Monday, October 20, 2008

What's going on in the world around me?

Still waiting on pics from my letterpress projects– and for inspiration for another layer. I actually happened to grab another issue of the Minnesota Daily that has some interesting sentiments expressed in stark contrast (or is it?) to the original Op/Ed articles I was responding too. I hope to get in the studio this week to add another layer, and then get these in digital form to see what happens.

In the meantime, I'm trying to recognize examples of what I identify as emergence in nature. One thing that I can't ignore is the leaves changing colors and falling off the trees– in an abstract sense, this design relates the idea of 'progressive change' that I'm trying to pin down. So, as inspiration, I've started to photograph these loose instances of emergence and see where they take me.

In addition to change, my concept of emergent identity also relates to self-organization. While in Boston this past weekend, I saw a perfect juxtaposition of designed space verses created space. While there were numerous tables and chairs meant for assembly, interaction, discussion, etc, the most active cases of such occurred in the area directly next to the "Assembly area." Here a group of street performers (arguably already organized and well-practiced) entertained loads of people– the tables and chairs were completely empty. Recognizing the ability of individuals to respond to their situation is critical as designers; sometimes the best spaces or solutions are nothing at all– or at least drastically different from what we thought they would be.

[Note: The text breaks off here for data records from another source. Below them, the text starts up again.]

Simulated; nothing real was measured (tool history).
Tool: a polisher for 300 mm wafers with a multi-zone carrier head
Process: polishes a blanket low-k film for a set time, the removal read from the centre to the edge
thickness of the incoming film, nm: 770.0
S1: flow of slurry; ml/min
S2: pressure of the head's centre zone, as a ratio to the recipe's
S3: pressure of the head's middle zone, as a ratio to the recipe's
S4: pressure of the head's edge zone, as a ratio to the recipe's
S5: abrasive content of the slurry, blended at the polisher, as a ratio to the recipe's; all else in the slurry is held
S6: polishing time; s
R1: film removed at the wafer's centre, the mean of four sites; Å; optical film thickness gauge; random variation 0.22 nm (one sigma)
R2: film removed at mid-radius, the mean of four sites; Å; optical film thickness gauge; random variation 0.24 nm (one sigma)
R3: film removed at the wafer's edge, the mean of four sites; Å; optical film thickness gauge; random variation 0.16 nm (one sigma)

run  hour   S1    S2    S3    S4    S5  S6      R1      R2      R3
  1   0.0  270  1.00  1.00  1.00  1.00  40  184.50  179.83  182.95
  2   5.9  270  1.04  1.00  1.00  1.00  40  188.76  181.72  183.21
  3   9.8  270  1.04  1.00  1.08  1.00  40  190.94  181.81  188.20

A perfect example of a design solution that responds to such self-organized activity is the Music Under New York program initiated by the Metropolitan Transportation Association. Recognizing the ability of the underground stations to be a great venue for musicians, the MTA responded by adding an organization structure to support these organic forms of presentation and display. The yearly competitions keep the musical acts fresh and encourage unknown artists to showcase their skills to a captive audience.

Wednesday, October 8, 2008

Just do it.

So after all these weeks and even semesters of teaching and demonstrating, I'm just itching to make something of my own. And by make, I mean use my hands – not a mouse. So today I started just getting the juices flowing by responding to the editorial page of the Minnesota Daily during my studio hours in the print lab. After reading the Op/Ed articles, I started to synthesize what sort of feelings/emotions/sentiments were emerging from these words. I started a plan for letterpress printing over the newspaper page, perhaps layering to convey the full sense of confusion and frustration I felt while reading the articles. On the drive home, I pictured digitally layering this handprinted piece with some interesting RSS feeds (similar to the Twitter Election2008 feed) that showcase evidence of these emotions in blogs, twitter feeds, or other personal reports on the web. Just some thoughts . . . we'll see where it leads.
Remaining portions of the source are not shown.